Skeptical of both parties’ tests, Elroy sought out Philippe Hubert, a French physicist who had devised a method of testing the age of wine without opening the bottle. Hubert uses low-frequency gamma rays to detect the presence of the radioactive isotope cesium 137. Unlike carbon 14, cesium 137 is not naturally occurring; it is a direct result of nuclear fallout. A wine bottled before the advent of atmospheric nuclear testing contains no cesium 137, so the test yields no results for older wines. But if a wine does contain cesium 137 the short half-life of the isotope—thirty years—allows Hubert to make a more precise estimate of its age.

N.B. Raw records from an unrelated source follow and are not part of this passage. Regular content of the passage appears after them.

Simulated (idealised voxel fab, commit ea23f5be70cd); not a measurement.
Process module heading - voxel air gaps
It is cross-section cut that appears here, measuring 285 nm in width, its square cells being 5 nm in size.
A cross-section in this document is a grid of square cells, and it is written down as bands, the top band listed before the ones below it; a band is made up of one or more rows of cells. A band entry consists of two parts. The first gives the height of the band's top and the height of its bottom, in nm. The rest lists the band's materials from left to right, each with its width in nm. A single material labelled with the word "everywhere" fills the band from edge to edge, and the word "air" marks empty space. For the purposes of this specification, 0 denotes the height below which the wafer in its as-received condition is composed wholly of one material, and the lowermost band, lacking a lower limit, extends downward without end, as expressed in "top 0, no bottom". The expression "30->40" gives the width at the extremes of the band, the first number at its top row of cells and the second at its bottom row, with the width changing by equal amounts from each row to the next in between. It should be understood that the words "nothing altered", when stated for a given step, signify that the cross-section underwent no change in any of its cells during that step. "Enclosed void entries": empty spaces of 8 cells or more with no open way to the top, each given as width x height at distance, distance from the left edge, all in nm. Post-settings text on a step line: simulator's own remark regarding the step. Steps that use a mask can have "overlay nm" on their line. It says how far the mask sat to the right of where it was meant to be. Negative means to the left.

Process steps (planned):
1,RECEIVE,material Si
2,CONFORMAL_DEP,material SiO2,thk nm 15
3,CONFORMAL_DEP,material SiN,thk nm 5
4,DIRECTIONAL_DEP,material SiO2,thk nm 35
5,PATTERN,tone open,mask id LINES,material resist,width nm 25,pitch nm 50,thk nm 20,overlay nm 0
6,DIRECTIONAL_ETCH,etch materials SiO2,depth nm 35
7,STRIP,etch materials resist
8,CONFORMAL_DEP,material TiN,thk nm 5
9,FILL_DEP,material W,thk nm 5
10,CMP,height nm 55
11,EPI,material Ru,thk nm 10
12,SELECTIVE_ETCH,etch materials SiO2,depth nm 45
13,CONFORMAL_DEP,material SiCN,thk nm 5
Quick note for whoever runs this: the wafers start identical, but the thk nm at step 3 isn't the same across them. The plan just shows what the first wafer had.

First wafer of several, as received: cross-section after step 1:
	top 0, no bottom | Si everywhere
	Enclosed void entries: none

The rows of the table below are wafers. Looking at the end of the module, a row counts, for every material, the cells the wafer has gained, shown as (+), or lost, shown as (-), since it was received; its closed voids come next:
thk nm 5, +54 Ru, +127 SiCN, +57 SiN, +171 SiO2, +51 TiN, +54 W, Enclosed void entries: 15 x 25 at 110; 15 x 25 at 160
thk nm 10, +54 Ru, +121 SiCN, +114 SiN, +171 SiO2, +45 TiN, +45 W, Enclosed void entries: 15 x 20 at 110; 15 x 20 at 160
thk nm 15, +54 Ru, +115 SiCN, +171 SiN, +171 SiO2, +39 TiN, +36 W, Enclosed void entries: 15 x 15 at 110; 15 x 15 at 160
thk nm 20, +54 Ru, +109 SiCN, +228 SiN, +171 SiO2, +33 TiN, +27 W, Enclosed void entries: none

Elroy flew to France, with the Jefferson bottles packed in two bulletproof, impact-resistant cases, which he carried as hand luggage. (He had obtained a carnet, a sort of passport for objects, so that he would not have to pay any duties while crossing borders with a half million dollars’ worth of wine. When airport security scrutinized the bottles between flights at Heathrow, Elroy deadpanned, “You just can’t get a good bottle of wine on the airplane.”)
The lab where Hubert and Elroy tested the wine is under a mile-high stretch of the Alps on the French-Italian border. The bottles were placed into a detector that was surrounded by ten inches of lead and were subjected to a week of tests.
Elroy was confident by now that he and his investigators were closing in on Rodenstock. “With the evidence I’m seeing from Monticello, combined with what I’m seeing from Germany, I’m ninety-nine-per-cent sure this guy is a fraud,” he recalled. When Hubert completed the tests, however, he identified no cesium 137 in the bottles. “I don’t know whether it’s 1783 or 1943,” Hubert told Elroy. But the wine predated the atomic age.
“I can’t tell you how disappointing it was,” Elroy told me. “I’ve got the historical evidence, but if we’re going to do this criminally there’s got to be more than that. I’ve got to have some kind of scientific or other evidence, or it’s not going to be prosecutable.”